Lately, I have encountered an increasing number of people who are popping blood vessels over what they perceive to be the deterioration of proper English in the United States. I don’t know if it ever occurs to them that hardly anyone in North America speaks proper classic English anymore and that most of us don’t consider most modern adaptations of English bad. Everyone makes language adapt to their purposes. The debate seems to arise over how much we are allowed to bend language. These self-anointed grammar police mostly complain about the misuse of punctuation and abbreviations since a generation raised on texting and Facebook does seem to have an obsession with ellipses, LOL’s, : ), SMH’s, misplaced semicolons, and any other grammatical error known to humankind. Although I do eventually arrive at a similar conclusion as these expert grammarians—proper grammar is superior to improper grammar—I do find room within the bounds of effective communication when butchered grammar is the best medium for an intended message. 

I’m not a lover of grammar, but a lover of communication. I love grammar to the extent that it advances communication. After all, good grammar and good communication usually work in tandem. The question must be asked, however, does proper grammar ever inhibit good written or spoken communication? By good communication I mean the act of a receiver receiving an intended encoded message from a sender.

To take this elementary process of communication even a step further, communication at its best is not merely about the transference of an intended message, but moreover a message which provokes an intended action or mode of thought. For instance, Gabriel García Márquez's classic work, One Hundred Years of Solitude, uses the best of literary techniques to, among other things, influence readers toward pacifism. When your momma used to tell you to "Go do the dishes now!" she envisioned that you would stop playing video games, get off the couch, and begin cleaning the dishes. Otherwise, if you did not obey, she envisioned you getting smacked upside your head! 

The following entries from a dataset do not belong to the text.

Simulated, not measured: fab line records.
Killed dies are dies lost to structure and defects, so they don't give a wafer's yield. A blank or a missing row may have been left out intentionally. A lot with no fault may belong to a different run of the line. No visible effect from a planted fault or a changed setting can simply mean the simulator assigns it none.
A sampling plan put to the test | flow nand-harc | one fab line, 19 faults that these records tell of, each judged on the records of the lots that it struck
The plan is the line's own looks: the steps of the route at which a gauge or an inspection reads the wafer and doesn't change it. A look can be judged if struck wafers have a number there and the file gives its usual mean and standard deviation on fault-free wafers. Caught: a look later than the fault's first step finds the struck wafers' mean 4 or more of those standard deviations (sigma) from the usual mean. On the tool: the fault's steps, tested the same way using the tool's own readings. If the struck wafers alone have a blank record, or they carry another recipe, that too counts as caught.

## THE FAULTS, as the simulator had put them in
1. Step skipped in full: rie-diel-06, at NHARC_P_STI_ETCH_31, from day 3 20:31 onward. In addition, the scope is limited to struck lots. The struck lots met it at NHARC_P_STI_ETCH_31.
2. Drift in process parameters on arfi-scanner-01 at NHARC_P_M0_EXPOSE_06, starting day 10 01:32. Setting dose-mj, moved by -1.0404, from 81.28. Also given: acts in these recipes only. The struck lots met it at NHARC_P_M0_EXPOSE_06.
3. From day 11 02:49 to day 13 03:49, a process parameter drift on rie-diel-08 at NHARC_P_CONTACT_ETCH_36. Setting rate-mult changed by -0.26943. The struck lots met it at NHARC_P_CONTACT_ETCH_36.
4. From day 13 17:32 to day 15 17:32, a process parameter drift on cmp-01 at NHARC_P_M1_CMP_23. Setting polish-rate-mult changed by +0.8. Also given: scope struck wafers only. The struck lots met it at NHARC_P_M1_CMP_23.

On the other hand, I have witnessed others use butchered grammar techniques, both written and spoken, to give a beautiful message which would have been diminished had they blindly adhered to conventional grammatical rules. The best example I can think of is John Perkins. Perkins is an ex farm boy with a fourth grade Mississippi education, yet he is one of the best communicators I have ever heard. Whenever he speaks he usually makes all kinds of grammatical blunders, and he knows it too. I once heard him joke that if God gave him the gift of tongues that he would ask for the gift of English instead! Yet, his style works for him because he recognizes that he—stuttering, mishaps, stammering and all—is the message. The power of his message spans beyond any content he could conjure up; the power of his message is that a messenger from humble beginnings from the South could prophetically speak to the soul of this world.            

This is what I'm really trying to say: Deviation from conventional rules of grammar is justifiable and sometimes necessary to communicate some intended messages to certain audiences. The issue is not that people abuse grammar, but that they do so ignorantly without an intended purpose.

Please forgive me for my unintended grammatical blunders in this essay, but please applaud me for the ones that got my message across better.